It was with a mixture of pride and regret that I heard that last week immigration judges were explicitly and specifically instructed not to join the Free Movement forum by the two Presidents of the Immigration and Asylum Chambers. It is nice to know the blog is on the senior judicial radar, less nice to be blacklisted. This places immigration judges in the same position as immigration detainees, the only other group of which I am aware that are banned by their custodians from access to the Free Movement forum.
The Internet and social media present challenges to us all, from transforming standard legal business models to offering new ways to immortalise rash moments of misjudged ‘humour’ or to fuelling misplaced accusations of bias as a consequence of social media connections. As a complete coincidence, at the weekend I came across a new paper on exactly this last issue: Ethical Exits: When Lawyers and Judges Must Sever Ties on Social Media by Kelly Lynn Anders in the Charleston Law Review, Vol. 7, No. 2, Winter 2012-2013. Almost inevitably this is from the United States, where social media and the Internet are taken more seriously and are more embedded. Hat tip to Richard Moorhead for Tweeting it.

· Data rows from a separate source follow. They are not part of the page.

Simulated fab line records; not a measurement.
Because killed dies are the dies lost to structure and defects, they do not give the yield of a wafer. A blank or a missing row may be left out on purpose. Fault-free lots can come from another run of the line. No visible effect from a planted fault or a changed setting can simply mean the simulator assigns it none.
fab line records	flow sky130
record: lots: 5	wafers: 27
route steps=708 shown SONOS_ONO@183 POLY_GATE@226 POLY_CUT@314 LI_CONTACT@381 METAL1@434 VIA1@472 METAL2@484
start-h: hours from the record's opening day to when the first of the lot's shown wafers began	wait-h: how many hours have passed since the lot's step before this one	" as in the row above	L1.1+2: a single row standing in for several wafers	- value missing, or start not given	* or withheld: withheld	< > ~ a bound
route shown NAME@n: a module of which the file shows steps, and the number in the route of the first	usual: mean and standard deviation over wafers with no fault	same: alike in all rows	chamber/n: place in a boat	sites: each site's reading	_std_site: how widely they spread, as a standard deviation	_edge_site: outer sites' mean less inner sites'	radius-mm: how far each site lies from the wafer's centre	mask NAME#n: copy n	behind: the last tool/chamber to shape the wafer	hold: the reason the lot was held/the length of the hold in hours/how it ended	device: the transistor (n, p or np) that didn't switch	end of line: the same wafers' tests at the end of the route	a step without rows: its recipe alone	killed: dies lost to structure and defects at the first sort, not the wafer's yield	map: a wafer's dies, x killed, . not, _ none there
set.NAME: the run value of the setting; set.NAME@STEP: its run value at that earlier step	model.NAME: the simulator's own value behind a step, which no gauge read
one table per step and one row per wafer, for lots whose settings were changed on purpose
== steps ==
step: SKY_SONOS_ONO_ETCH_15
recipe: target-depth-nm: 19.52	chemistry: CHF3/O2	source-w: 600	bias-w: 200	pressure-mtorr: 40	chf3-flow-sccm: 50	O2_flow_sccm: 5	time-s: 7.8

That said, singling out particular websites for banning orders probably isn’t the right way forward. It is flattering to think that Free Movement is a special case in some way because of its wide readership amongst immigration lawyers and judges. It is just a blog and forum after all, though, not a cesspit of moral turpitude. Will a blacklist of other banned sites be maintained somewhere? Are immigration judges also to be banned from socialising where only claimant lawyers are present at a gathering? Will they be forbidden from being in the same room as a Home Office Presenting Officer where no one else is present? Will they be banned from professional or other organisations from which Home Office civil servants are excluded? What about judges in other areas of law?
Fundamentally, why issue this specific missive when there is already arguably rather better considered guidance from the Ministry of Justice on exactly this issue? That guidance surely says enough:
Blogging by members of the judiciary is not prohibited. However, judicial office holders who blog (or who post comments on other people’s blogs) must not identify themselves as members of the judiciary. They must also avoid expressing opinions which, were it to become known that they hold judicial office, could damage public confidence in their own impartiality or in the judiciary in general.
It is also worth referring to the Judges’ Council Guide to Judicial Conduct, released following a Freedom of Information request. I am indebted to the Meeja Law blog for their summary of the relevant parts of the guide:
You will see at paragraph 3.1, dealing with impartiality, that “A judge should strive to ensure that his or her conduct, both in and out of court, maintains and enhances the confidence of the public, the legal profession and litigants, in the impartiality of the judge and of the judiciary. You will also note at 3.4 that judicial office holders are warned against the expression of views out of court that would give rise to issues of perceived bias or prejudgment in cases that might later come before them. Also of interest will be paragraph 3.10, section 4 (Integrity) and Section 5 (Propriety).
The tenor of both sets of guidance is to encourage judges not so say anything stupid. This seems reasonable enough. The guidance does not go so far as to prohibit judges from placing themselves in a position where they might say something stupid. There is no hint of a ban from social media connections or Facebook or Linked In or Google+ or any groups on such websites whether public or approved members only or any other similar websites. It seems unlikely that anything so specific will ever follow, either, at least outside the immigration judiciary. The broad guidance that judges should not express opinions that might give rise to a perception of bias seems strong enough and ‘future proof’.
The extra guidance specifically for immigration judges about a specific website going far beyond the general guidance is, arguably, hysterical overkill. It risks giving the impression that the senior immigration judiciary simply does not trust its junior judges to exercise judgment and would rather they lived in a legal isolation tent, quarantined from legal influences outside the control regime of The Reporting Committee and its reported determinations, the unsearchable unreported database, (ill-) Starred determinations, Country Guidance determinations, Practice Directions and Practice Statements and judicial supervisors at hearing centres. Surely this decade-long trend to infantilise our immigration judges has already gone too far.
I should point out that Ronan Toal of Garden Court Chambers has written on a related subject for the Immigration, Asylum and Nationality Law journal (hard copy only as far as I am aware). See The Reporting Committee of the Upper Tribunal, Immigration and Asylum Chamber: Country Guidance Decisions (2012) Vol 26, No 1 IANL 64 and The Reporting Committee of the Upper Tribunal, Immigration and Asylum Chamber and the Citation of Authorities (2012) Vol 26, No 3 IANL 278.
The ban seems a shame. Some interesting tidbits are emerging on the forum already, including a policy on evidential flexibility in entry clearance cases. Oh well. A few refunds have been issued as a consequence. Immigration judges remain welcome readers of the main blog, at least so long as they aren’t banned from looking at it as well.